Experiments

Cultural bias in cross-cultural surveys: Learnings from a series of experiments

Written on:

February 23, 2023

Antarika Sen

Cross-country surveys often involve questions with Likert-type rating scales. Top-2 box percentages or mean scores are then compared to assess regional differences (or similarities) in people’s attitudes and behaviour.

However, this assumes that people across different countries understand and respond to rating scales in a similar manner. The reality is that there are inherent cultural differences in the way people use rating scales. The meaning attached to Strongly Agree or a 6 on a 10-point scale may differ depending on where you come from .

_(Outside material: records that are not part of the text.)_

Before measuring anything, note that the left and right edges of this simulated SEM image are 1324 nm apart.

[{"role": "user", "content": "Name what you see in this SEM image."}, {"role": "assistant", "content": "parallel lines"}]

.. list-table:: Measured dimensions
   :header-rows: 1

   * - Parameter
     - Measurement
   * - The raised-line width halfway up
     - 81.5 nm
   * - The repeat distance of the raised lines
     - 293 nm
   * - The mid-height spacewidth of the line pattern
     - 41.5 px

For instance, let’s take a look at a 2012 Gallup poll that was run across 148 countries to measure “Happiness” levels. The results of the survey led to some intriguing findings :

1. Eight of the top 10 countries for positive emotions worldwide belong to Latin America

2. Singapore was the least happy country despite being a socially and politically stable nation with one of the highest GDP per capita

This by no means assumes that happiness is only defined by these variables, but researchers surmised that there is a possibility that the differences aren’t just reflective of happiness levels but that they also capture systematic differences in response styles of different cultures.

A study by Harzing (2006) comparing 26 countries found just that as seen below :

"There are major differences in response styles between countries. Country-level characteristics such as power distance, collectivism, uncertainty avoidance and extraversion all have a positive influence on response styles such as acquiescence (likelihood to agree with something) and (positive) extreme response styles..Respondents from Spanish-speaking countries show higher extreme responses and acquiescence while Japanese and Chinese respondents tend to be far less extreme in their response styles.”

Many other peer-reviewed studies have also found effects of culture on response styles. For instance, Dolnicar and Grün (2007) found that Australian respondents selected extreme responses more often than Asian respondents (Chinese, Indonesian, Indian, and Malaysian) across multiple studies.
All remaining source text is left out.